|
|
|
|
|
by jcelerier
1203 days ago
|
|
Hmm, I know that at least some hash map implementations look for hash functions with an is_avalanching trait and otherwise add an explicit combination step; I'd assume that std::unordered_map implementations do the explicit combination all the time as std::hash was pretty much introduced just to work with such containers |
|
Turns out for this structure hash quality just doesn't matter very much. The identity function is all you need for mediocre results, and a really great hash produces only slightly improved results with this data structure, yet running the hash costs performance so why bother ?

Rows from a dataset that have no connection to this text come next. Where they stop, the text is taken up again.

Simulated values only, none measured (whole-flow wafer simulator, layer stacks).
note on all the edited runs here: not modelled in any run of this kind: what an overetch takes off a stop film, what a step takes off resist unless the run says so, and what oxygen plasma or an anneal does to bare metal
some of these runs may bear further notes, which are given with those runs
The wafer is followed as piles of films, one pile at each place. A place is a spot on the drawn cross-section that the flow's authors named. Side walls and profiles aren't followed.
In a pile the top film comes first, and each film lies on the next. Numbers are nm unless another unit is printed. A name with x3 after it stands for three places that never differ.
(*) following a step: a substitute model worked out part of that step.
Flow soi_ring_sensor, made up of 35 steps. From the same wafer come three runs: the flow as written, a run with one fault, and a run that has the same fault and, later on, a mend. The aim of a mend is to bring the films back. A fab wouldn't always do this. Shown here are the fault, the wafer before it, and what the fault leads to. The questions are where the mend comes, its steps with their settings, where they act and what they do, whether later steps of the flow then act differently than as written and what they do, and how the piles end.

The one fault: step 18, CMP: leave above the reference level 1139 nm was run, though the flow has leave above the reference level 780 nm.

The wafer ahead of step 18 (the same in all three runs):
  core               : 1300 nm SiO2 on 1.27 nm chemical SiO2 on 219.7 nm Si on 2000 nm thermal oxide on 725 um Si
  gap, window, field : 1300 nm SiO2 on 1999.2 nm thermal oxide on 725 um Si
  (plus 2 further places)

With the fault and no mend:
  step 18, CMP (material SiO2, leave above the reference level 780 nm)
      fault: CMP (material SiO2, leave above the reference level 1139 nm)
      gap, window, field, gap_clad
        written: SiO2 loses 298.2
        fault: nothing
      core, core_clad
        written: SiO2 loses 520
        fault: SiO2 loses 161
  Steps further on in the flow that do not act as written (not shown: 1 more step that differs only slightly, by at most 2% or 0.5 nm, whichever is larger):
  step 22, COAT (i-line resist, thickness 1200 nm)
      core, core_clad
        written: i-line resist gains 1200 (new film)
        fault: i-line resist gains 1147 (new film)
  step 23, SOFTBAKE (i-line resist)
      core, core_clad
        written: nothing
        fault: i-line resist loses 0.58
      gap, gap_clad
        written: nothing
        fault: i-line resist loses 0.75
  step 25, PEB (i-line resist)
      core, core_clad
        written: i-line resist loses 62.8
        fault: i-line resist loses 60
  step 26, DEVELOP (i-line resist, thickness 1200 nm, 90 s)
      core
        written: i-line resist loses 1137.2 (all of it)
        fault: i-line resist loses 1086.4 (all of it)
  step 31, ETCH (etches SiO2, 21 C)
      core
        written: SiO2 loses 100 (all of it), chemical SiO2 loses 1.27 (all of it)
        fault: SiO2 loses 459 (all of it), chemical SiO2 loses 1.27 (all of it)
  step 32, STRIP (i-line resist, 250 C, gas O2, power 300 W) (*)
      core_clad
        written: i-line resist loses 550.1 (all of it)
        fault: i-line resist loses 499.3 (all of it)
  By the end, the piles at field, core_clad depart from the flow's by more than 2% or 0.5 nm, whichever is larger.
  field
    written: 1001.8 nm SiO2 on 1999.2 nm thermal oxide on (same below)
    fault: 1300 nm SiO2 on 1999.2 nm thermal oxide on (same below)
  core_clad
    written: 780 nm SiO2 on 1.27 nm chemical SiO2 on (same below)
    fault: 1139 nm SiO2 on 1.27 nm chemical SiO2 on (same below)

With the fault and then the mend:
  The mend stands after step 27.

But a modern hash map structure actually relies on that quality for reasonable performance.
https://martin.ankerl.com/2022/08/27/hashmap-bench-01/#bench...
Ask that table about std::unordered_map - notice the fancier hashes make it worse (bigger numbers are worse, relative to 100 is the best) but not that much worse. It's always poor, it just varies as to whether it's very poor.
Now, ask it about absl::flat_hash_map - for Abseil's own hashes the results range from very good to mediocre, and likewise other modern high quality hashes, but for std::hash it's so awful most benchmarks don't finish, shown as - instead of a number.
You can try to detect this, but this is a fundamentally a QoI problem. Why even provide this rubbish hash function in the standard library? This is a lesson the C++ standard library refuses to learn, if you can't do it well then don't become an attractive nuisance by doing it badly.
People are actually less unhappy with Microsoft's stdlib which gives you a poor FNV hash instead of the identity function. Like, OK, this isn't a great hash, but it does basically work (under non-adversarial conditions, FNV has big problems for tailored input) something like Swiss Tables will be substantially slower than it ought to be, but not crazy benchmark failed due to timeout slower. Nobody is cheering, but it doesn't cause open weeping.